Opinion
20A-CT-1178
01-27-2021
Appellant Pro Se Kevin L. Martin Pendleton, Indiana Attorneys for Appellees Theodore E. Rokita Attorney General of Indiana Abigail R. Recker Deputy Attorney General Indianapolis, Indiana
Pursuant to Ind. Appellate Rule 65(D), this Memorandum Decision shall not be regarded as precedent or cited before any court except for the purpose of establishing the defense of res judicata, collateral estoppel, or the law of the case.
Appeal from the LaPorte Circuit Court Trial Court Cause No. 46C01-2001-CT-108 The Honorable Thomas J. Alevizos, Judge
Appellant Pro Se Kevin L. Martin Pendleton, Indiana
Attorneys for Appellees Theodore E. Rokita Attorney General of Indiana Abigail R. Recker Deputy Attorney General Indianapolis, Indiana
MEMORANDUM DECISION
Brown, Judge.
[¶1] Kevin L. Martin appeals the trial court's dismissal of his complaint. We affirm.
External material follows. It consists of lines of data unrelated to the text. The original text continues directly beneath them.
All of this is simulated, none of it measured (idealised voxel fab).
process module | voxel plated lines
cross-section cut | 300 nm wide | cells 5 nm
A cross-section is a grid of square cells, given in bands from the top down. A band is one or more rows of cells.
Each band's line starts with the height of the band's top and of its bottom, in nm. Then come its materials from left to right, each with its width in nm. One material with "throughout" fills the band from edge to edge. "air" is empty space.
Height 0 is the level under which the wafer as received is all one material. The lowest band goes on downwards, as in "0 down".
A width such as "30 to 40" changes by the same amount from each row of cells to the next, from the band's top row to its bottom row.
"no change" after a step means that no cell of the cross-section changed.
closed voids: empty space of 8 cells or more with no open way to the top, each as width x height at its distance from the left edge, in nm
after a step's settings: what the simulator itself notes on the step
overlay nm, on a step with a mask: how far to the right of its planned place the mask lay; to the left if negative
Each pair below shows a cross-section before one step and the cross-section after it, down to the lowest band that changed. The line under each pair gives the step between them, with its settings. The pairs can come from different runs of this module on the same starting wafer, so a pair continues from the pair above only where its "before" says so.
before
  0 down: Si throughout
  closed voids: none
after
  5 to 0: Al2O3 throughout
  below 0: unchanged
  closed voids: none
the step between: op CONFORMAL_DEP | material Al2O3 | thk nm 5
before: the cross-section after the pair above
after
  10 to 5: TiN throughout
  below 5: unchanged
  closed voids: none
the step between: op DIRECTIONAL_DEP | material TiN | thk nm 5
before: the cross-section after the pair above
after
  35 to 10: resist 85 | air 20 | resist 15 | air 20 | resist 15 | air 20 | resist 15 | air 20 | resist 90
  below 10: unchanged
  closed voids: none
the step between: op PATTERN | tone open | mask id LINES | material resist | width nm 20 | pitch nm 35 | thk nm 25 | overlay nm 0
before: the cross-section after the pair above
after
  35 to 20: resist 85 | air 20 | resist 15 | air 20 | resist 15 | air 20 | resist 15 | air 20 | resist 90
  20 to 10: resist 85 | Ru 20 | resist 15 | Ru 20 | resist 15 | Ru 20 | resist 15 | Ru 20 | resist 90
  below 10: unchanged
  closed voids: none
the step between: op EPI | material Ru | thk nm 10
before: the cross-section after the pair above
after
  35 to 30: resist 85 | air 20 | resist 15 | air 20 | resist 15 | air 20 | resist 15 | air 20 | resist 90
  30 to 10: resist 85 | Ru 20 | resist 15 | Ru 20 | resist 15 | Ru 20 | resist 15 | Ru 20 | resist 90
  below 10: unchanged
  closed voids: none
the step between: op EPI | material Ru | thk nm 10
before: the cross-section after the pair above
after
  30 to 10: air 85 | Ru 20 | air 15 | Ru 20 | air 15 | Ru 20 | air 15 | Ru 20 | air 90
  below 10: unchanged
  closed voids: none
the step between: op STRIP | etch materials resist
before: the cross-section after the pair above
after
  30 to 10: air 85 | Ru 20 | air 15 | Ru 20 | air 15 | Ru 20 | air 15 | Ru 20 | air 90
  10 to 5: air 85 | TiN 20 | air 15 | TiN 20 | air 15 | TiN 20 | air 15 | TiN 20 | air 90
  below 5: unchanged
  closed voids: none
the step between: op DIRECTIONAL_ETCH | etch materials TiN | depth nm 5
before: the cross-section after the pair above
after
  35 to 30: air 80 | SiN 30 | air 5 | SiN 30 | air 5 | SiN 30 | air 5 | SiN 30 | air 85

Facts and Procedural History
[¶2] Martin is incarcerated in the Indiana Department of Correction. On January 8, 2020, Martin filed a complaint against John Galipeau, Marisha White, Kenneth Gann, Lieutenant Armstrong, Lieutenant Herr, Gary Lewis, and Officer Martin (collectively, "Defendants") which alleged that female officers monitored the shower area by camera and he was denied his expectation of privacy. His complaint cited the Fourth and Eighth Amendments to the United States Constitution and Article I of the Indiana Constitution.
[¶3] On April 17, 2020, Defendants filed a motion to dismiss under Ind. Trial Rule 12(B)(6). On April 30, 2020, the trial court issued an order granting Defendants' motion to dismiss.
Martin has filed several cases which have been dismissed. See Martin v. Hunt, 130 N.E.3d 135, 137-138 (Ind.Ct.App. 2019) (affirming dismissal of complaint and collecting cases initiated by Martin) (citing Martin v. Gilbert, et. al., No. 18A-CT-2095 (Ind.Ct.App. June 5, 2019) (dismissed action as frivolous), trans. denied; Martin v. Brown, et. al., No. 18A-CT-2940 (Ind.Ct.App. March 15, 2019) (affirmed dismissal on violations of rules of appellate procedure), trans. denied; Martin v. Howe, et. al., No. 18A-CT-680 (Ind.Ct.App. November 14, 2018) (dismissal of appeal and noting failure to make cogent argument), trans. denied; Martin v. Kawecki, et. al, 71C01-1711-CT-000508 (May 17, 2018) (trial court dismissed complaint for failure to state a claim upon which relief could be granted); Martin v. Sanford, et. al., 71C01-1711-CT-000523 (December 18, 2017) (trial court dismissed action for failure to state a claim upon which relief could be granted)).
Discussion
[¶4] Martin is proceeding pro se. It is well settled that pro se litigants are held to the same standards as licensed attorneys and are required to follow procedural rules. Martin v. Hunt, 130 N.E.3d 135, 136-137 (Ind.Ct.App. 2019) (citing Evans v. State, 809 N.E.2d 338, 344 (Ind.Ct.App. 2004), trans. denied).
[¶5] Martin claims the trial court erred in granting the motion to dismiss without a hearing and cites the Fourth and Eighth Amendments. He also asserts the trial judge should have recused.
[¶6] To the extent Martin does not present cogent argument, the issues or assertions he attempts to present are waived. See id. at 137-138 (finding Martin did not provide cogent argument or cite relevant precedent which resulted in waiver of the issues he attempted to present and affirming the dismissal of his complaint).
[¶7] A motion to dismiss pursuant to Ind. Trial Rule 12(B)(6) tests the legal sufficiency of the complaint. Price v. Ind. Dep't of Child Servs., 80 N.E.3d 170, 173 (Ind. 2017). The rule requires that we accept as true the facts alleged in the complaint. Id. We review 12(B)(6) motions de novo. Id. We will affirm a dismissal if the decision is sustainable on any basis in the record. Id.
[¶8] We note that the trial court was not required to hold a hearing on Defendants' Trial Rule 12(B)(6) motion. See Saylor v. State, 81 N.E.3d 228, 231 (Ind.Ct.App. 2017) (noting "[t]here is no requirement in the [12(B)(6)] rule requiring the court to conduct a hearing or oral argument upon, or to receive a response to[, ] a motion to dismiss when the motion is addressed to the face of the complaint") (quoting Cobb v. Owens, 492 N.E.2d 19, 20 (Ind. 1986)), trans. denied.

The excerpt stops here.